For investors in cash-rich tech stocks like Apple (AAPL) , Microsoft (MSFT) , Cisco (CSCO) , Alphabet (GOOGL) and Oracle (ORCL) , talk of a tax break on offshore cash conjures visions of vast stock buybacks and dividend payouts.
Those five tech companies alone have more than half a trillion dollars stashed overseas, according to S&P Global. All together, corporate American might repatriate $1 trillion over a number of years if the government slashes the tax rate for bringing overseas cash back to the U.S. as part of a larger tax reform package, S&P Global forecast in a recent report.
While equity investors look towards overseas tax reform with optimism, pushed the stocks of many of these companies higher, debt holders who have lent heavily to fund tech's corporate needs while cash was stuck outside the country may view a tax holiday with some trepidation. "Debt investors are looking at it the other way," said S&P Global analyst Andrew Chang of the talk of buybacks and dividends. "Is this going to hurt me?"

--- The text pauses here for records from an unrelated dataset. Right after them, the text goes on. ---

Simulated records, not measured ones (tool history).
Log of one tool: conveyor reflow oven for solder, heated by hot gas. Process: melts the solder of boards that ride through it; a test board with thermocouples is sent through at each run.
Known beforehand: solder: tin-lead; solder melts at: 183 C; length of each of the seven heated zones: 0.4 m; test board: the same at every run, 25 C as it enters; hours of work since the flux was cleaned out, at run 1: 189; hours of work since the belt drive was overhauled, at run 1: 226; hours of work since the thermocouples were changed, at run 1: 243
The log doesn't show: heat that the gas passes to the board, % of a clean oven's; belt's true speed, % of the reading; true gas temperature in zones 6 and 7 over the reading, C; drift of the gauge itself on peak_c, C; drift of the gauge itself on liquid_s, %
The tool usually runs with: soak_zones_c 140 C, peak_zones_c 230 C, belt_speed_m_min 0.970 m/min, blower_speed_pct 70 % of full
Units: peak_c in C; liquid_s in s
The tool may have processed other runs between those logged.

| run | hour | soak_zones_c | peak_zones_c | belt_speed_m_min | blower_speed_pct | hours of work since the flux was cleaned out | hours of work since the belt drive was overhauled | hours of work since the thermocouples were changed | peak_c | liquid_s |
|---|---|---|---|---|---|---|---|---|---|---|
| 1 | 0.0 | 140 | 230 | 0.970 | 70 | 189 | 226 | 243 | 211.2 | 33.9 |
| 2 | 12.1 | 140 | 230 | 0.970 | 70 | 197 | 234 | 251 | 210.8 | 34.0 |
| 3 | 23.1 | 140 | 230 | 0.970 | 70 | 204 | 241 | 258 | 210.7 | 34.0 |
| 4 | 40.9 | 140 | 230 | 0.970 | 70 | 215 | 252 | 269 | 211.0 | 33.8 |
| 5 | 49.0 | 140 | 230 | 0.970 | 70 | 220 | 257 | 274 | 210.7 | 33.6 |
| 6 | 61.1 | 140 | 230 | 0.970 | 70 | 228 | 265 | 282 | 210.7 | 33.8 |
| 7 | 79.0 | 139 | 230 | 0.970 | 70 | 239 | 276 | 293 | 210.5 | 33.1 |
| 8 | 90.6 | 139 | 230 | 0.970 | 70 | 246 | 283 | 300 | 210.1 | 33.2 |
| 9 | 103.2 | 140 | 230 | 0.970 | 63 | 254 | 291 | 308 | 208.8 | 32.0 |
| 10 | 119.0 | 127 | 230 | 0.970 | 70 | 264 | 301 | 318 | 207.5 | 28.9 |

Through a process that Chang describes as "synthetic cash repatriation," companies in tech and other sectors raised debt over the last few years to pay for buybacks, dividends and other needs, instead of drawing on their overseas funds and getting taxed on them. The cash provided debt investors with kind of safety net, however, even if creditors don't have a legal claim on the funds. "It wasn't collateral as much as a cushion, a nice thing to have," Chang said.
Take Apple, for instance. The iPhone maker's balance sheet went from zero debt to $97 billion in debt over the last five years. "The first question [credit investors] ask is now can Apple bring back $230 billion in cash and can they use all of that for buybacks?"
A group of 25 companies comprising tech giants like Apple and Microsoft but also Ford (F) , General Motors (GM) , Pfizer (PFE) and Dow Chemiccal (DOW) has about $1 trillion in overseas cash. S&P Global estimates that this group could bring home more than $700 billion over a number of years, accounting for 75% of the total cash repatriated.
Companies with rock-solid credit ratings like Apple or Microsoft should still be safe bets since even if they repatriated a significant amount of their funds and launched massive buybacks, they would still likely have more cash than debt.
If S&P is correct and $1 trillion flows into U.S. coffers over the coming years, activists could well take notice. These shareholders could lobby for companies to return more cash to shareholders and companies with low investment grade or high speculative credit could face credit risk. The group of crossover companies with ratings at the low end of investment grade includes Hewlett-Packard Enterprise (HPE) , Ford and GM. Privately held Dell is at the upper end of speculative grade.
Not all companies that have accumulated cash overseas have as stable a credit rating as Apple and Microsoft. "There are companies in healthcare and tech that have a lot of [offshore] cash despite being in the lower investment grades or higher speculative grades," Chang said. "Those guys could face a credit risk if they were to be more aggressive" in terms of returning cash to shareholders.
Assigning risk is difficult, because terms of a tax reform package are hypothetical. If a tax reform package were passed, Chang said, credit investors would expect guidance from management.
"As this tax reform moves along, and let's say it happens in the second half of '17, I could imagine these companies will make announcements of what they intend to do," Chang said. Creditors would expect guidance on how a board would prioritize returning cash to shareholders, versus paying down debt or making acquisitions. "We wold expect very transparent messaging from the CEO or CFO on tax reform to remove any confusion in the debt market and equity market," he said.
The government could place restrictions on how much cash companies can return to shareholders. A 2004 tax holiday included such provisions, but lacked a means for enforcing the rule, and so most of the funds wound up going to buybacks and dividends.
Without limits on buybacks and dividends, the cash stockpiles that companies in tech and other sectors have built up would likely diminish. With it would go at least some of the cushion that has given the credit market assurance.
"These companies like Apple and Microsoft, they are smart. They know what debt investors are looking for," Chang said. "They have to find a way to appease both parties."
It's not just a question of smarts. If activists push for greater returns, cash-rich companies in tech and other sectors will face a difficult balancing act between equity and debt. If companies' credit ratings suffer, they can expect to pay more for debt. And they could also limit the amount of leverage they could take on to fund acquisitions or other goals.